Rockumentary on dead puppies:
In the recent spy spoof Kingsman: The Secret Service,
young secret-agents-in-training were asked to pick dogs which would be their companions throughout training. As they were trained, they also had to train their dogs. The “graduation test” was being told to kill their dogs on command. A kid who doesn’t, washes out; one who does, passes the course. (One older agent shot and wounded his dog, not killing it, then nursed it back to health; he also passed the course).
You mis-remember:
The test is the willingness, not the act… The guns were loaded with blanks, and the successful candidate’s dog survived. Colin Firth’s character’s dog was unharmed and had later died of plain old age.
I saw a Canadian cut of the film by the way, I’m not sure they made different versions for different markets or not for this film.
Awesome user-name/field of study combo!
Ah, thanks!
As I’ve said in other threads on this subject, it makes zero sense as an indoctrination tool. You want your special forces elite troops to obey orders without question, right? How do you do that? By having the elite troops trust their officers, and believe that even if ordered to do something suicidal there’s a good reason for the order. It’s called Esprit de Corps.

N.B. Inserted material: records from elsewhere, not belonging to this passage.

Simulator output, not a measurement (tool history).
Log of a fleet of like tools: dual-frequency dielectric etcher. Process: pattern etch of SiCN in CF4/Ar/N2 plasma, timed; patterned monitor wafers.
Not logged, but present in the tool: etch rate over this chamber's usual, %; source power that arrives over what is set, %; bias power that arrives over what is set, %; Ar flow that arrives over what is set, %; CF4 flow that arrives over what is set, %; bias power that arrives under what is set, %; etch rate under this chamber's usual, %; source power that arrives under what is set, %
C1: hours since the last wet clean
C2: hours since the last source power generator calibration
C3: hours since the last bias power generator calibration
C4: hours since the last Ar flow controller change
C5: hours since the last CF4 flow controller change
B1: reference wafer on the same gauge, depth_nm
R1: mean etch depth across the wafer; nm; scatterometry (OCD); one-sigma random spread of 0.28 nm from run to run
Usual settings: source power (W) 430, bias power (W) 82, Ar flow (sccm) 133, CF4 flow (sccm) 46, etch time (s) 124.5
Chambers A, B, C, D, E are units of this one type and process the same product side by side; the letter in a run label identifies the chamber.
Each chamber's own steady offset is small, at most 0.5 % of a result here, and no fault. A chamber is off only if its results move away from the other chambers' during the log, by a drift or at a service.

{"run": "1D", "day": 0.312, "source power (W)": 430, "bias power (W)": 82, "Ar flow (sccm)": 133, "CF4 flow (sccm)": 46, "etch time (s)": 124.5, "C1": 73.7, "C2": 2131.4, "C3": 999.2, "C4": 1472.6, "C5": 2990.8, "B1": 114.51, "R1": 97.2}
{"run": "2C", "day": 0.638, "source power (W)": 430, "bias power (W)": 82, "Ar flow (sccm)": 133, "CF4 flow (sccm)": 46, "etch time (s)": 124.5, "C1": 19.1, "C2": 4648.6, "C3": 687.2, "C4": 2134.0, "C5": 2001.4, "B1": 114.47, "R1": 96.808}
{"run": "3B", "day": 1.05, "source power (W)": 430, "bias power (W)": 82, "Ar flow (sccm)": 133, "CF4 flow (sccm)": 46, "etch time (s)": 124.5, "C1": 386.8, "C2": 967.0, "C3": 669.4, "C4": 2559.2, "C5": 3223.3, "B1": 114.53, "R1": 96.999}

When soldiers are ordered to participate in atrocities to initiate them into the unit, it’s always against those outside the group. German SS weren’t asked to shoot their mom, or their buddy, they were told to shoot Jews and Slavs. This sort of atrocity creates a group identity. Shooting your pet dog to prove your loyalty creates the exact opposite, the soldier realizes that to his leaders he’s as expendable as the dog. Armies go to great lengths to try to establish esprit de corps, even among bands of murderous psychopaths you don’t want the psychopaths shooting each other or their officers, you want them working together shooting at the enemy, or massacring villagers, or whatever.
And of course, contrary to the notion that the German armed forces wanted zombie-like obedience, the German military in WWII emphasized initiative, creativity, responsibility and flexibility.